Sending postcards from vacation destinations served as tangible proof of travel experiences. “Wish you were here” cards from resorts or tourist locations signaled social status and mobility. Recipients often displayed postcards on special racks or in parlor albums, using them as affordable decorative elements and evidence of their social connections. For people who rarely traveled, receiving postcards provided authentic glimpses of distant places through real photographs rather than artistic interpretations.
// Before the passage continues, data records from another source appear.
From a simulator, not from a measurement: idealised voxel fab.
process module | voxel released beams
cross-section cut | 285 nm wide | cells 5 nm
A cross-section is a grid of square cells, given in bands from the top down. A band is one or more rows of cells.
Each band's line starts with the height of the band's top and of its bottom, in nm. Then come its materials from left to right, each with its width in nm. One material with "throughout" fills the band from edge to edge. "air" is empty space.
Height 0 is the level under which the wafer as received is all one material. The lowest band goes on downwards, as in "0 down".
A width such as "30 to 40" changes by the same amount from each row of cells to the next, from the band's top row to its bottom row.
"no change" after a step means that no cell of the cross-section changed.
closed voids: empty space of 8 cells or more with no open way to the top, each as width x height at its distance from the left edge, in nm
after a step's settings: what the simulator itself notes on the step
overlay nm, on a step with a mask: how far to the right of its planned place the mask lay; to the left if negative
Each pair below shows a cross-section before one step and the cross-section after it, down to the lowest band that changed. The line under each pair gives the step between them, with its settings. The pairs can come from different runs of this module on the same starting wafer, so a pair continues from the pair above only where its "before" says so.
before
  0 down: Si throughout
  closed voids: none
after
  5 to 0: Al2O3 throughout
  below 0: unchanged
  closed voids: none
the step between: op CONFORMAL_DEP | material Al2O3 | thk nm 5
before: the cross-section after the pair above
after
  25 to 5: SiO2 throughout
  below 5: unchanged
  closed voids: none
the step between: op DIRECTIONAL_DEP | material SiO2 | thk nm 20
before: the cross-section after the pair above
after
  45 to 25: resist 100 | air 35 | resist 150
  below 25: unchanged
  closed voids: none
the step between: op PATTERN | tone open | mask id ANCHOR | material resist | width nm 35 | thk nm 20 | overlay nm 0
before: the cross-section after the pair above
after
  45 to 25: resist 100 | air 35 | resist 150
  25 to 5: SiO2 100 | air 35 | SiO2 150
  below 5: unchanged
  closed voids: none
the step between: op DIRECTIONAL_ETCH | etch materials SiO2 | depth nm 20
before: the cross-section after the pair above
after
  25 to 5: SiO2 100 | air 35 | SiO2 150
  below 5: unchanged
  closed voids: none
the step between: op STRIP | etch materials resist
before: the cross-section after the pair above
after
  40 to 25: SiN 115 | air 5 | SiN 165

Perhaps most significantly for historical purposes, postcards—especially RPPCs—documented aspects of community life that would otherwise have gone unrecorded. Local events, buildings, streetscapes, and everyday activities were captured on postcards, creating a visual record of ordinary life at the turn of the century that has proven invaluable to historians. When natural disasters or significant events occurred, local photographers would quickly produce RPPCs documenting the situation. These cards spread visual news of floods, fires, celebrations, or notable visitors throughout the region, serving an early photojournalistic function.
While American postcard production initially lagged behind Europe in quality, US companies excelled at entrepreneurial adaptation. When the 1909 Payne-Aldrich Tariff Act increased import duties on foreign postcards, American firms rapidly expanded domestic production capabilities. When World War I cut off European imports entirely, American manufacturers stepped into the gap, developing new techniques and styles.
Beyond the Golden Age
Behind every seemingly simple postcard lies a complex history of industrial innovation, international cooperation, and social transformation—a paper-based predecessor to the digital networks that connect us today.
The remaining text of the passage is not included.